Mary Medlicott, Storyteller and Author - Storyworks

Posts Tagged ‘Christmas’

Storytelling Starters : Taking a walk

Saturday, December 4th, 2021

Beginning of December and the mind turns to Christmas. Christmas plans, Christmas cards, Christmas presents, Christmas candles,  it’s potentially a lot to think about. And this year, for some reason or other, I just don’t want to get to do it.

Ah, but what do I want to do instead? Open the back door and walk out into the garden? That’s one thing. All kinds of things are hiding there including plants just beginning to come back to evident life, perhaps in celebration of the colder weather.
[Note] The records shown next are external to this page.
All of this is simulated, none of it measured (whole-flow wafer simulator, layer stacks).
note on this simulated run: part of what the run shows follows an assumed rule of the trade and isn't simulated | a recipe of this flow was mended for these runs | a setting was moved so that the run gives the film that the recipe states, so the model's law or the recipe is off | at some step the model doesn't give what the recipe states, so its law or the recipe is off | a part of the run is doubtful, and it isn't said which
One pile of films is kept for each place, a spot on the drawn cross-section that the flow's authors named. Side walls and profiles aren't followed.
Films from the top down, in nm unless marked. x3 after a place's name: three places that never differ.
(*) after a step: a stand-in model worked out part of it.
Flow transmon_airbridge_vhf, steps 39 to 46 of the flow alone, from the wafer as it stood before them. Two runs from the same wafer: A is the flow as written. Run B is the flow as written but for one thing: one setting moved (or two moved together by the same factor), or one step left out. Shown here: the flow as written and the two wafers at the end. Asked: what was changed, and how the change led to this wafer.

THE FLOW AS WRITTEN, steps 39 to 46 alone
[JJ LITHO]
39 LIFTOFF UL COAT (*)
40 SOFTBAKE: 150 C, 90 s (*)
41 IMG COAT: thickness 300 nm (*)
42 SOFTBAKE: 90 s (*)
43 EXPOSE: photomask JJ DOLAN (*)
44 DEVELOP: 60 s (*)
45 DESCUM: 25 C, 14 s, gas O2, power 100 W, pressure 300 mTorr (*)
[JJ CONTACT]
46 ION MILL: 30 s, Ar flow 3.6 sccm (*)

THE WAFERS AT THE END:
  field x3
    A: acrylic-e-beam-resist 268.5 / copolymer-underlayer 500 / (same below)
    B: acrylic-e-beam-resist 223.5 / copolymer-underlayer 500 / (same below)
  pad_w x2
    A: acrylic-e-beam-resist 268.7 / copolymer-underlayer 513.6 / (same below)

Another thing I want to do is snug up and read. I’ve recently got into the mood for it, now I want to do it lots. Already I’ve got a good way with Desperate Remedies, a Thomas Hardy novel I’ve not read before. In fact, it was his first published novel. Now I’m reading it – and enjoying it – as the current choice of my book group. So, there’s an opportunity for me. Not bothering about Christmas presents and what to give to whom. Just snugging up and reading without reference to time or jobs to be done in the house or what to cook for supper.

Or just going for a walk: that’s another available choice. My walking is certainly improving after that horrid fall a few weeks ago. I need to celebrate its return. For not walking is debilitating for someone that normally loves doing it and who does it a lot. Not walking, there are so many things you miss. Fresh air. Changes to the places you pass. Holes in the road. People leaning against pillars chatting. Trees. The feeling of exercising yourself. Noticing things that you pass. And so on and on and on …

Brockwell Park is one of my frequent walks. Hello, Brockwell Park, how are you doing? I do miss you. Maybe I can pay you a short visit this very day. The sky is blue, the weather is good. It would be brilliant to see you again. Mind you, I’ll have to wait for Paul to return from his choir practice prior to the concert they’re giving this evening. For even though it’s not very far, I certainly couldn’t walk all the way over to Brockwell Park just now in order to get started on my walk in the park.  And even as I think about this, I feel a new level of sympathy for people who are housebound for one reason or another, people who are not, as it were, under their own steam.

At least I love to read. And I realise that, when unable to walk very much, reading a good book is another form of walking. It alerts you to the world around you and to people. It takes you on a journey. Hurrah for walking, hurrah for reading. I’m lucky I enjoy both.

PS: One photo – of candles – is my one picture offering for today. It sends you the wish that your candles keep burning  bright!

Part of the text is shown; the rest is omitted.